When the wagon and boy had come into view, there had arisen a busy buzzing sound, but now it hushed into an eerie stone-dead silence. A lieutenant lowered the wagon's tailboard halfway and tied it with a cord, then climbed awkwardly into the wagon, followed by a preacher.

The boy stood up. The crowd gasped and seemed to jerk back. The officer was surprised but recovered and proceeded to read quickly the execution order that sounded the end with "Death by hanging." He folded it away and rummaged through his pockets, then said, "I can't find the blindfold."

The boy said quietly, "You will find a handkerchief in my coat, sir." He calmly removed his coat and handed it to the lieutenant, who retrieved the white cloth from a pocket, knotted the blindfold around the lad's eyes, tied his hands, nudged him over the open gate, lifted the noose, and cinched it around his neck.

The preacher knelt and recited an unintelligible prayer. As he rose, a hush intruded into an awkward pause.

The officer cut the cord and the gate fell, dropping the boy nearly to the earth. He toed along the ground in a macabre dance like a puppet on a string, choking and running as if to escape. This time the crowd screamed. Rifles clattered down. Some men were sick, a few fainted, and others turned and fled.

A soldier jumped into the wagon, grabbed the rope and hauled the boy up, holding it tight till he stopped kicking, jerking and was at last still, hanging limply from the gallows. David Owen Dodd was finally dead.

. . .

David O. Dodd was born Nov. 10, 1846 in Lavaca County, Texas, son of Andrew and Lydia Owen Dodd. Andrew was a sutler, a seller of goods to soldiers.
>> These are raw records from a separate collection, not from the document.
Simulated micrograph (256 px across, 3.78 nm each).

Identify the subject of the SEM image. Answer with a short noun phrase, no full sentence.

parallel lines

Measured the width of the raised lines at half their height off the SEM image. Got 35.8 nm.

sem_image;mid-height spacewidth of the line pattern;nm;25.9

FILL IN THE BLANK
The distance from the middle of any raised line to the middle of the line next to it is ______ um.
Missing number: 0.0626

In 1861 they moved to Little Rock, and "Davie" attended St. John's. He was popular, but contracted malaria and left school to work in a telegraph office.

In August 1862, Andrew and David went to Louisiana and Mississippi. In September 1863, General Steele's army occupied Little Rock. David returned in November until Andrew reunited the family and moved to Camden, under Confederate authority.

Andrew wanted David back in Little Rock to raise capital for the purchase of tobacco requiring a transit pass through Confederate lines. Confederate General James F. Fagan gave it but in return extracted a promise from David to provide information about Union forces.

So on Christmas Eve 1863, David entered Little Rock riding a mule. He stayed with an aunt, socialized and conducted his father's business. Presumably he paid no attention to the ongoing Copperhead convention (Copperheads being Peace Democrats opposed to the war and resistant to abolition). Nor did David heed the coming Unionist gathering set for Jan. 4 that was about to conceive the so-called Reconstruction "Fishback Constitution."

Meantime, not to disappoint Fagan, he acquired some generally available facts about Union forces that he disguised in his Morse code book.

On Jan. 29 he left for Camden, but was arrested by cavalry and the information found. He was delivered to Union cavalry commander General John W. Davidson, a hard-case martinet. Davidson, who one of his men wrote, was "cursed continually," charged Dodd with being a Rebel spy to be tried before a military tribunal beginning on Jan. 31.

A bitter rivalry had arisen between Steele and Davidson. The latter was a Radical Unionist who supported immediate abolition, a retributive policy toward the South, and was vehemently opposed to Steele's attempts at reconciliation.

Steele, a War Democrat, was enthusiastic about saving the Union but less so about abolition, and had been criticized for favoring the slaveholders. While in Helena, Steele returned runaway slaves to their owners and halted the formation of Black units.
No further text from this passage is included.